BWW Review: RICHARD III, Royal and Derngate
Held together by a mesmerising performance by Tom Mothersdale, Headlong's production of Richard III races along at such a pace that it's only after it stops that you realise exactly how much ground they have managed to cover. In John Haidar's hands, one of the very longest of Shakespeare's plays is a just over two and a half hours - including interval - which means that the death toll mounts at some speed.

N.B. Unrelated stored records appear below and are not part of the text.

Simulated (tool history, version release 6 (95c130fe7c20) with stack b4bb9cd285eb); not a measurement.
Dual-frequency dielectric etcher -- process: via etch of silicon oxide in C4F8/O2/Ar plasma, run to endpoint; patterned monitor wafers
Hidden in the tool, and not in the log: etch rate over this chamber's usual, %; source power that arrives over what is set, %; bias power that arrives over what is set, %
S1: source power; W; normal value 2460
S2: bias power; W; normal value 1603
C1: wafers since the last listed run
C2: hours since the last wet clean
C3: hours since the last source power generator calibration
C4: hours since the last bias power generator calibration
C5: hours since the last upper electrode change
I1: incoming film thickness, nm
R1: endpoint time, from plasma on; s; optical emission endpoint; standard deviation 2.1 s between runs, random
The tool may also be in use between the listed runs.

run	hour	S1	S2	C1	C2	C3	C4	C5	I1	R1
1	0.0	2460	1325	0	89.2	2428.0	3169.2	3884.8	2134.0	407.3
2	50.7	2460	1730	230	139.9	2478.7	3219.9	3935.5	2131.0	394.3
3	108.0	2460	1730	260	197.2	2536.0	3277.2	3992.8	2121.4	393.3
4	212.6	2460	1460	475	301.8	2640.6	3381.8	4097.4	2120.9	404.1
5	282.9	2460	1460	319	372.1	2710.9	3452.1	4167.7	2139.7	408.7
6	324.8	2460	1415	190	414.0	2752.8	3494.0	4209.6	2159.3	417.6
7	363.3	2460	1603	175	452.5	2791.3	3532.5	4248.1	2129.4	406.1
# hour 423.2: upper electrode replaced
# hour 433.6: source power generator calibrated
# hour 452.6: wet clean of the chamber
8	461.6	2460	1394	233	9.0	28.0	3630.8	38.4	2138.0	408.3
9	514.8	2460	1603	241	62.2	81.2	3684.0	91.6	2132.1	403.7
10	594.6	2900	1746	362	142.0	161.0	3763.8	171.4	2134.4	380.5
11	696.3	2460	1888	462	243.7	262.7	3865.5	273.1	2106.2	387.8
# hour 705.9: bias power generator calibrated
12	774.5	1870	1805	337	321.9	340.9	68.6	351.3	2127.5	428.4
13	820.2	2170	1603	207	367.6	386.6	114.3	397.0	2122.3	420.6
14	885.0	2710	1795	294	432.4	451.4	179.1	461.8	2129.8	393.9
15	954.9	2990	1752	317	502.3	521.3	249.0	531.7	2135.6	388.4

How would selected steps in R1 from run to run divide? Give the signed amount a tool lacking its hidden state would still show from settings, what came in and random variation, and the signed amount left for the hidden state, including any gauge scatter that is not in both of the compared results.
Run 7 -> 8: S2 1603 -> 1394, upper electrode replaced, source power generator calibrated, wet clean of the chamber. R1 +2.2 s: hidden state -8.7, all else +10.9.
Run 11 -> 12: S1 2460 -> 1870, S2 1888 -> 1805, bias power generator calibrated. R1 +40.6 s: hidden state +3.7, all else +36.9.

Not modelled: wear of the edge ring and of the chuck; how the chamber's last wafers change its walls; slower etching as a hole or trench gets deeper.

Dragging a leg in a brace, contorting his body at every turn, Mothersdale turns in an extraordinarily physical performance, but his Richard is also a psychopath, obsessed with his appearance and with personal advancement to spite those who discount him. His knowing look at the audience as he woos Anne says "Can you believe I'm really doing this?", and the audience really can't - but sadly it's over in a flash, as the action advances on. There's no time for more than a gasp of shock at his audacity and skill.
You can't miss Richard's duplicity though. Chiara Stephenson's set reminds you at every turn - a dark structure with a semi-circle of mirrored entrances reflecting the action or revealing the ghosts of Richard's victims assembling in judgement over him.
But those mirrored entrances were where I felt the hustle of the play the most - the constant dashing in and out and fiddling to get the mirrors in the right places was a little wearing at times. And if you can drag your eyes away from Mothersdale, there are some strong performances in the supporting cast - Stefan Adegbola is impressive as Buckingham, as is Heledd Gwynn as Hastings and Ratcliffe.
One of the things you lose in the breakneck pace is a sense of the passing of time. The action could have taken place over a week, or a month - rather than years. It also means that some of the most famous lines flash by, and are gone almost before you realise that they were there. If you know the play, you won't have any trouble following it, but if you've studied it, you may be annoyed to find it so compressed and truncated.
My companion, who hadn't seen Richard III before, said he might have had some trouble following all the details if he hadn't read the summary first. But as we walked out of the theatre, all we could talk about was Mothersdale's performance, which dazzles you and disguises the production's other flaws.